10 Questions To Educate The Drinking Classes with Van Havig, Master Brewer, Gigantic Brewing Co.
- Can you describe what your company does in one short sentence?
We make beers that we want to make.
- How long have you worked here?
Five, five and a half years.
- How and why did you come to be here?
I’ve been brewing 22 years professionally at this point. I joined Rock Bottom in ’95, when the company was about five years old. It had five brewpubs, I think. [It now has 30]
I spent 16 years there and became quite senior on the brewing side. Then there was a buy-out and the new management made what I saw as some poor decisions. I talked publicly about those poor decisions and was fired.
I didn’t necessarily want to open my own brewery, but I wanted to keep on brewing and I didn’t want to leave Oregon. Ben [Love] had already been talking to me about some kind of gypsy brewing arrangement. So when I got fired his reaction was that we should start up a brewery.
This was 2011, which was about the time I would say American craft brewing was hitting its stride. In a way I think if we’d have waited a year we would have found it way easier to get money; I think in 2012 you started getting rich people just running around waving checks wanting to own a brewery. And you know, that’s probably a good thing that we started right before that time, because it meant we had to work a little smarter and maybe write a slightly more realistic business plan than we otherwise would. I like the kind of brewery we’ve become.
- What is your daily routine?
On Monday, Tuesday and Wednesday I am office boy. Everything from invoices, to inventory, to people reviews. And projects. I’m the one who researches and plans new equipment and processes. Ben’s the one who drives us forward and I try to figure out how to make it happen. I like to say Ben is the gas pedal and I’m the brake.
Thursdays I run the packaging line, and Friday I run the morning shift, brewing. Most Fridays I start the brew at 6.30, turn it over to somebody else at about 11 and then go to the bank.
Most of the operations are run by our Head Brewer, Scott Guckel. Scott and I go back a long way – we’re like an old married couple. He’s brewing employee number one and I hope he never leaves.
- What is the hardest thing about your job?
Can I tell you a joke real quick? Ask me that question again.
[Which I duly do, and half way through the first word…] Timing! Sorry, that’s one of my favorites.
But seriously, it’s timing. And it’s people. Which is also frankly the most rewarding part of my job.

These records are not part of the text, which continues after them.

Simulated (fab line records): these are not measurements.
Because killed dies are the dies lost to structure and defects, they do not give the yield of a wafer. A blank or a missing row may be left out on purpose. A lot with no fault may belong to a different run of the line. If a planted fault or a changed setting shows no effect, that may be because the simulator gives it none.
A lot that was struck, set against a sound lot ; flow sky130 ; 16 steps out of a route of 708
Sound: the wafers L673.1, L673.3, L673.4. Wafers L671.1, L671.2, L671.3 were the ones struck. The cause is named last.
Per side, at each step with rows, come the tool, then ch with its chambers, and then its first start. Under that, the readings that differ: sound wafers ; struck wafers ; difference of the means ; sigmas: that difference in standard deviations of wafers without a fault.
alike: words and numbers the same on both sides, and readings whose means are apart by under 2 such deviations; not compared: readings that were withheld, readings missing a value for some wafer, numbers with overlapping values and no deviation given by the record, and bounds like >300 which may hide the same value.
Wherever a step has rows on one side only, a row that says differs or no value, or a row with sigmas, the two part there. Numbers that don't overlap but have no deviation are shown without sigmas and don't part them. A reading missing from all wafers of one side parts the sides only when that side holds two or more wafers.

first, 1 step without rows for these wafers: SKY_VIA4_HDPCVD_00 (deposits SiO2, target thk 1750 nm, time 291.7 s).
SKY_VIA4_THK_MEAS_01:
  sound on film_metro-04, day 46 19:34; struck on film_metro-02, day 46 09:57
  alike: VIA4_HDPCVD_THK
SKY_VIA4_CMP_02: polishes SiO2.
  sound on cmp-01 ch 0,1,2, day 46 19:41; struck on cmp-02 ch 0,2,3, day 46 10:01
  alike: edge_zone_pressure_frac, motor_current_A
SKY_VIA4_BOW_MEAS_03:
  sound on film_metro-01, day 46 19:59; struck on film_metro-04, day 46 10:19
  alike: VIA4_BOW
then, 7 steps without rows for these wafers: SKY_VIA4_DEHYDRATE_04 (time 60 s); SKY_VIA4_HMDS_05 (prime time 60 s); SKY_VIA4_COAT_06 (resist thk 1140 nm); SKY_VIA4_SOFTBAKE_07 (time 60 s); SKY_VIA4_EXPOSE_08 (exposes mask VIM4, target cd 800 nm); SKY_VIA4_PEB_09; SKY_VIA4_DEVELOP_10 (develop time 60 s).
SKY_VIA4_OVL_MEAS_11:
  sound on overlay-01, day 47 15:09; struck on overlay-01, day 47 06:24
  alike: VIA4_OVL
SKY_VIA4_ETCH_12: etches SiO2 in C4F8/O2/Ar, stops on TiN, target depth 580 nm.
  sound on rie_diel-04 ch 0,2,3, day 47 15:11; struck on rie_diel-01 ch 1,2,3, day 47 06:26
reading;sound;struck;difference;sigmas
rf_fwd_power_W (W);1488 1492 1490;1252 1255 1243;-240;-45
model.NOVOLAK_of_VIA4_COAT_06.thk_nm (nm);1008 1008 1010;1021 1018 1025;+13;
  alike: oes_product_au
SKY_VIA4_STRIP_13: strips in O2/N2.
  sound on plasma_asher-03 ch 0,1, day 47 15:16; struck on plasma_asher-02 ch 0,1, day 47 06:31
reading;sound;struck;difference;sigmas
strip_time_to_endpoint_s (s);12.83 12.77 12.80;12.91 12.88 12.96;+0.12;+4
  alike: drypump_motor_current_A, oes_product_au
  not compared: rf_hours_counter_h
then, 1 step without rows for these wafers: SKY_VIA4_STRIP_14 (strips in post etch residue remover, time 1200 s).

There’s a big difference between being a good brewer and being a good people manager. I can run a brewing system by myself or with one assistant and I can do it perfectly. But when you add in more people, and you have to manage communications, what happens when you’re not around, and trying to have people grow, and develop, and do the right thing – it’s a whole different game.
I mean, if it’s not the hardest thing, it’s definitely the source of the most stress. I really, really give a shit about the people who work here and I want them to be happy and have a great work environment.
- In your view, what does it take to make it in beer?
I have to answer from multiple points of view.
As a business it’s all about how good of an operator you are. Despite the romanticism about breweries, this is a business. Breweries have been businesses since at least the 1600s, and that really is the main thing. That’s everything to paying attention to quality, to being respectful of your consumer and what she wants from you, to being prudent with your expenditure and most importantly to paying attention to your bottom line.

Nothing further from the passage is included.